A website designed to foster discussion and to employ the canons of New Testament textual criticism to determine the earliest form of the transmitted text of the New Testament through a systematic study of every difference between the Nestle-Aland Novum Testamentum graece (28th ed., 2012) and the Robinson-Pierpont The New Testament in the Original Greek: Byzantine Textform (2005).

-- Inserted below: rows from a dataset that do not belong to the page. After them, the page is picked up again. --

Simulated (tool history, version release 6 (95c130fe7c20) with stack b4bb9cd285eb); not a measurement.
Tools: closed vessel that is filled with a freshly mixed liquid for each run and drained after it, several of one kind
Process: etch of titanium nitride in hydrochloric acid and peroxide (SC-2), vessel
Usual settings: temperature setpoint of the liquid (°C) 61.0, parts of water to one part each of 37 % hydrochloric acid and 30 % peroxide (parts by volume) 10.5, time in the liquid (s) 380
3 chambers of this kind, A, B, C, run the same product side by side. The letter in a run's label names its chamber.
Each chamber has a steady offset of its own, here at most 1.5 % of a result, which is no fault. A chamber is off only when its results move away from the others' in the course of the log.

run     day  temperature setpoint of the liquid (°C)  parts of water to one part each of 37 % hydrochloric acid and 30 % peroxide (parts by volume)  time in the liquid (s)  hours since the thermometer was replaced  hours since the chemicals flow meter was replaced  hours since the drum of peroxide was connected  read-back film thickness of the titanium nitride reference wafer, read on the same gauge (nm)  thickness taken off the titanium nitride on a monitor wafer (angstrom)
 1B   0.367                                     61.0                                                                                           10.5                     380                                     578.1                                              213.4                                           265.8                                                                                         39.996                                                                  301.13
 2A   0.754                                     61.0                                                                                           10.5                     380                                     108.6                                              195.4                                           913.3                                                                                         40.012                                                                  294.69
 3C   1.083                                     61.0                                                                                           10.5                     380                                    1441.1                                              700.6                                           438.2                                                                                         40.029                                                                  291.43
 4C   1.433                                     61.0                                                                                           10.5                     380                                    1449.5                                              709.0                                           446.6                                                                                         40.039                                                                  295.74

Wednesday, November 16, 2011
Matt 5:39 ραπισει επι
Some witnesses (ℵ* B W Σ pc) have the more vivid present tense with a different preposition (ραπιζει εις) instead of the future ραπισει with επι as in most witnesses (including D L Θ f1.13 892 1006 1506 mae1 bo). The variations ραπισει/ραπιζει and επι/εις could have arisen through attempted repair of a common transcriptional error, namely, the scribe skipping the six letters after "ραπι" due to the identical letters that make up the end of επι. Meyer's suggestion (110) that the future ραπισει is a conformation to 5:41 is unlikely, since it is at least equally possible that a scribe merely wanted to enliven the expression, conform the tense to previous usage (5:29, 30, 32, 36), or both. Furthermore, the preposition εις would have garnered sympathy over επι due to the following accusative case, when the genitive case following ραπιζω + επι was rather to be expected as in classical usage (cf. Bloomfield, GNT, 1:37). Not unsurprisingly, a few manuscripts (ℵ* D W Θ 700 892 2542 pc) also read εις instead of επι in the parallel passage of Luke 6:29. There is altogether little reason to abandon the reading of most witnesses which likely reflects intentional authorial conformity within the paragraph, namely, οστις σε ραπισει . . . οστις σε αγγαρευσει . . . . Cf. also the notes on Matt 4:5 ιστησιν and Matt 4:9 λεγει.